In the case of the 2-tensor \(g_F\) on \(\partial M\) restricting to a smooth variable family of Riemannian metrics on fibres F, that is not necessarily isospectral with respect to the tangential operator \(\square _L\), the arguments and the main statements of this work continue to hold. However, the statement of Theorem 3.2 has to be adapted in that case: the fundamental solution \(e^{-t\Delta _L}\) still admits a polyhomogeneous expansion at the front face ff and the temporal diagonal td of same order as before, however has a rather complicated behaviour at lf and rf.

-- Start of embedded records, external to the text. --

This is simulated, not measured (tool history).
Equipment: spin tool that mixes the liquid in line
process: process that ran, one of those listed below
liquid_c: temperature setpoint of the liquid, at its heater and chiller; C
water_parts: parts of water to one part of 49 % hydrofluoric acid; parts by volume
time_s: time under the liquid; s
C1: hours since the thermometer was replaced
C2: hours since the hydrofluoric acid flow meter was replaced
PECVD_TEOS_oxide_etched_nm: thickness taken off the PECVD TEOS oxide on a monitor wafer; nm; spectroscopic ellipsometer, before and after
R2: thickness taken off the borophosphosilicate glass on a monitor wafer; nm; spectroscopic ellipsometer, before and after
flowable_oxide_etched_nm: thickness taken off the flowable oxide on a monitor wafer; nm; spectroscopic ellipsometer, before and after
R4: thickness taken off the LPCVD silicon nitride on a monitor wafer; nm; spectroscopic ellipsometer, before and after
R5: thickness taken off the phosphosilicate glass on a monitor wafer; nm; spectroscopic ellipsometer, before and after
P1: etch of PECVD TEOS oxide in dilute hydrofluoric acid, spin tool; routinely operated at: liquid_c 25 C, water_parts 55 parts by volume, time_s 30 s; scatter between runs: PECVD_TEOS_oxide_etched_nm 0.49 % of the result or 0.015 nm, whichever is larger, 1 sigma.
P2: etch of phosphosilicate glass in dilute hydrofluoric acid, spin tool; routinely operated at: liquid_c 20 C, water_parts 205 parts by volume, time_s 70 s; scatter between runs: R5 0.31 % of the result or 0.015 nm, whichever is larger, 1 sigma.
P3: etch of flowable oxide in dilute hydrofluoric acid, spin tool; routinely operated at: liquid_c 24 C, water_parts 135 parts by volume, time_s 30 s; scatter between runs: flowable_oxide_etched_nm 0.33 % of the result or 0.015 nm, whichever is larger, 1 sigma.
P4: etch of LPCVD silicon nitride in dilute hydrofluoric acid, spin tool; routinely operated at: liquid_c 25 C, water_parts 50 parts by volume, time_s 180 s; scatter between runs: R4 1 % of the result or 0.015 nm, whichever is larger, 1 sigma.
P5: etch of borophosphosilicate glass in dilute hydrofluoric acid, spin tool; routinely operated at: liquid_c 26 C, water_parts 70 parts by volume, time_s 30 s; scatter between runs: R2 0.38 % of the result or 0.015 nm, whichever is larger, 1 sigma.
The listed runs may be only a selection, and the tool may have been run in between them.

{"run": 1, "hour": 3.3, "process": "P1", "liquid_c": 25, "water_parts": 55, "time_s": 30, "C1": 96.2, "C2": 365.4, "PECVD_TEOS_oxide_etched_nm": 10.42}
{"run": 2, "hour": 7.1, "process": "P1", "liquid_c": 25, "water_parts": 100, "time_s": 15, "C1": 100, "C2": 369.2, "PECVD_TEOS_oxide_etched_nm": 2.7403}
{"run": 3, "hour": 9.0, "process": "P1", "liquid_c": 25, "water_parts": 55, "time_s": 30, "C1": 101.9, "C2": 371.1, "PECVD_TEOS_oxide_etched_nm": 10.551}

Similar result in [34] constructs the heat kernel of the Laplace Beltrami operator on (Mg) as a polyhomogeneous function on \({\mathcal {M}}^2_h\) with an index set \(E'+ \mathbb {N}_0\) at rf and lf, defined similarly in terms of the spectrum of \(\square '_L\).

Remark 3.4

Tangential stability introduced in Definition 2.1 is in fact equivalent to asking for a lower bound of E and \(E'\). More precisely, the minimal elements \(\mu _0 \in E\) and \(\mu _1 \in E'\backslash \{0\}\) are given by

$$\begin{aligned} \mu _0 := \sqrt{u_0 + \left( \frac{f-1}{2}\right) ^2} - \left( \frac{f-1}{2}\right) , \quad \mu _1 := \sqrt{u_1 + \left( \frac{f-1}{2}\right) ^2} - \left( \frac{f-1}{2}\right) .\nonumber \\ \end{aligned}$$
(3.22)

Clearly, \(\mu _0 = \min (E+\mathbb {N}_0) = \min E_\mathrm {rf}\), however, in general \(\mu _1\) need not be equal to the minimum of the index set \(E'_\mathrm {rf}\backslash \{0\} = (E'+\mathbb {N}_0)\backslash \{0\}\). In fact, \(\mu _1= \min E'_\mathrm {rf}\backslash \{0\}\) without any restrictions only if \(\mu _1 \in (0,1]\). Otherwise, \(\mu _1\) is the minimal element of the index set \(E'_\mathrm {rf}\) of the heat kernel for the Laplace Beltrami operator at rf and lf, if the edge is a sufficiently higher order perturbation of a trivial fibration of exact cones. To make this precise, recall the notation of Definition 1.1. Assume that \(\partial M \cong F \times B\) and the fibration \(\phi : (\partial M, g_F \oplus g_B) \rightarrow (B,g_B)\) is the obvious projection onto the second factor. Assume that in the tubular neighborhood \({\mathcal {U}}\cong {\mathcal {C}}(F) \times B\) of the edge singularity, the edge metric is given by \(g={\overline{g}} + h\) with

$$\begin{aligned} {\overline{g}} \mid _{{\mathcal {U}}} = dx^2 \oplus x^2 g_F \oplus g_B, \end{aligned}$$
(3.23)

and h a symmetric 2-tensor such that \(|h|_{{\overline{g}}} = O(x^N)\) as \(x\rightarrow 0\) for some \(N \in \mathbb {N}\). Let us write \(\mathbb {N}_N:= \{0\} \cup \{q \in \mathbb {N}\mid q \ge N\}\). Then \(E'_\mathrm {rf}= E'+ \mathbb {N}_N\), since \(|h|_{{\overline{g}}} = O(x^N)\) as \(x\rightarrow 0\). Consequently, \(\mu _1 = \min E'_\mathrm {rf}\backslash \{0\}\) if \(|h|_{{\overline{g}}} = O(x^N)\) as \(x\rightarrow 0\) with \(N \ge \mu _1\).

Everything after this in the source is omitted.